The common thread is that these are all social applications, but just a bit different than the "off the shelf" social applications that you typically see. It is when I began to wish there was something that let me build and deploy social applications easily. Hmmm, maybe it is a good idea for a company...

Wednesday, February 13, 2008

How Many Social Networks?

A lot of people in the social networking space talk about the need for only one social network (Metcalf's Law), or that we should all have one user profile (OpenID). They talk about how this is limiting social networking because if a site gets too big and powerful because of the network effect, then it loses what originally brought people there, becomes too commercial, etc. This of course gives rise to lots of "mini" social networks (Ning hosts 160,000 of these!).

I think there is another phase to social networking that is coming - social applications, not social networks. Facebook unlocked this first with the open API that allows developers to develop "social apps" that cooperate with the social network.

The next limit to bust thru is to federate the social networks more. Open Social's promise is to do that - of course that is still very new and the social networks supporting it are still developing it. So the developer community building social applications is a tiny fraction of the Facebook community.

The real eventual promise is to enable social applications to be built and run anywhere and to interoperate with multiple social networks. This would allow the power of the Internet to truly take over. A federation of social applications working with a federation of social networks. I guess that was the promise of Web 2.0 (or Web Services or E-Speak for those old enough to remember).

Tuesday, February 12, 2008

Social Notworking

Jeremiah Owyang of Forrester had an interesting blog on "The Many Challenges of Social Networking". Several of the replies referred to a growing trend of "Social Notworking".

Well, of course social networking is growing rapidly, but I still like one of the tenants that Google keeps repeating - it is all about the Internet. One site - even as great as Facebook or MySpace are - will never satisfy all of the needs of users. The Internet has created a level playing field.

To me, there is tremendous value in this new wave of social networking. But it can not be the captive domain of a few megasites, even if those megasites are dominant. Every web site needs to be able to take advantage of the power of social networking. And it is more than just blogs and walls. Companies will weave social networking into their applications to make their web sites more engaging. This may mean some of the ad money spent on banner ads - even targetted banner ads on the mega-social networks - will get spent on companies building social networking into their own sites. Not to compete with the Facebooks - but to be more useful to their existing and hoped-for users.

Monday, February 11, 2008

Social Networking Advertising

Social networking and the advertising money behind it are growing very, very fast. Ad spending on social networking sites like MySpace and Facebook is going to grow from $1.2 in 2007 to $2.1B in 2008.

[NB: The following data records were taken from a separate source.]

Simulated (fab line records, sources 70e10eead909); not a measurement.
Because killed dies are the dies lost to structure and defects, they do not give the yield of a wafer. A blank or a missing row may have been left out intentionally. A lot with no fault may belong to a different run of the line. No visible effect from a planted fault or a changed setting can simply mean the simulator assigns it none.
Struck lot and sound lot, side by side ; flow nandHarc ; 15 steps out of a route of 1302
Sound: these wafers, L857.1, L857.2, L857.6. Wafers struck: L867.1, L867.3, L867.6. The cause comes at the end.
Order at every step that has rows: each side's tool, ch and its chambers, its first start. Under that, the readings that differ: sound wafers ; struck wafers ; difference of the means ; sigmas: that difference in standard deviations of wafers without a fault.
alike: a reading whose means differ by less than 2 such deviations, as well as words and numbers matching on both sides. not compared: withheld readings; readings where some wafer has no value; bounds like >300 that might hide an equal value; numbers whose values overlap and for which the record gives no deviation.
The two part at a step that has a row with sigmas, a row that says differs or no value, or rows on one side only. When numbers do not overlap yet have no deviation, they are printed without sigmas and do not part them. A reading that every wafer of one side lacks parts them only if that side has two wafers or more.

However, a recent article in Business Week talks about the growing disillusionment of online ads. Average time spent on sites is actually decreasing. And click-thru rates are anemic - averaging as few as 4 click-thrus in 10,000 page views. While there is promise in the increased targeting (I like running, therefore my friends should get Asics running shoe ads on their Facebook pages), I'm still not sure banner ads will continue to provide growth in this market.

Perhaps what is needed is something even more open to unlock the power of social networking for web sites other than MySpace and Facebook...

Back in the Technology Business...

Thru a series of events, I am back into the technology industry. When I left JBoss nearly two years ago, I had a goal of spending more time with my coaching of high school runners (www.moorestownxc.org) and investigate becoming a high school teacher. Well, my high school daughter thought it would be a good idea for me to wait until she had graduated before I entered that profession. So I decided to extend the running theme in my life by opening up a running store.

Last Spring I was building a web site – www.runningco.com for the store. I had partnered with Dave Welsh from the Haddonfield Running Company to open the Moorestown Running Company. We run old-style running specialty stores on tree-lined Main Streets in quaint towns. We did not want to sell on-line, but create an extension of the running communities in our stores. Having daughters on Facebook, I naturally started thinking about putting some social features onto the site.

Well, it turns out that is easier said than done. You can throw some widgets on your pages to do things like polling, you can install a php forum, and so forth – but it winds up being very disjointed. Of course you can build a Facebook Group – but then they wind up owning all the data and there is no good way to integrate it with the rest of our web site. I tried some of the “white label” community builders and hosting environments like Leverage and Ning. Those are great for “out of the box” communities with a ton of nice features and cool social apps. But the problem was I still could not very neatly tie that into my web site. I got the feeling that if our dinky web site needed social, then many, many web sites needed social applications built into their web sites and integrated with the rest of the emerging social capabilities on the web.

So, I started talking with some of my old friends from Bluestone and JBoss – Rich Friedman, Jason Kinner, Rich Frisbie, and Mark Lugert. They saw similar issues and we started thinking about a way to address this need. I went and talked with David Skok of Matrix Partners who I had worked with at JBoss and have developed a very deep level of respect for. Together we all decided to form a company to address the need for a more open, more integrated approach to social networking. We’re still in “stealth mode” so I can’t talk too much yet about what we are doing. But we hope to have some early stuff out this quarter (Q1 08).

We’ve talked with a number of potential users of this technology as well as analysts and people we’ve met in the industry. They all tell us that what we are building is needed, and that no one else is taking this approach today. It is exciting to work together with a good bunch of folks in this exciting space.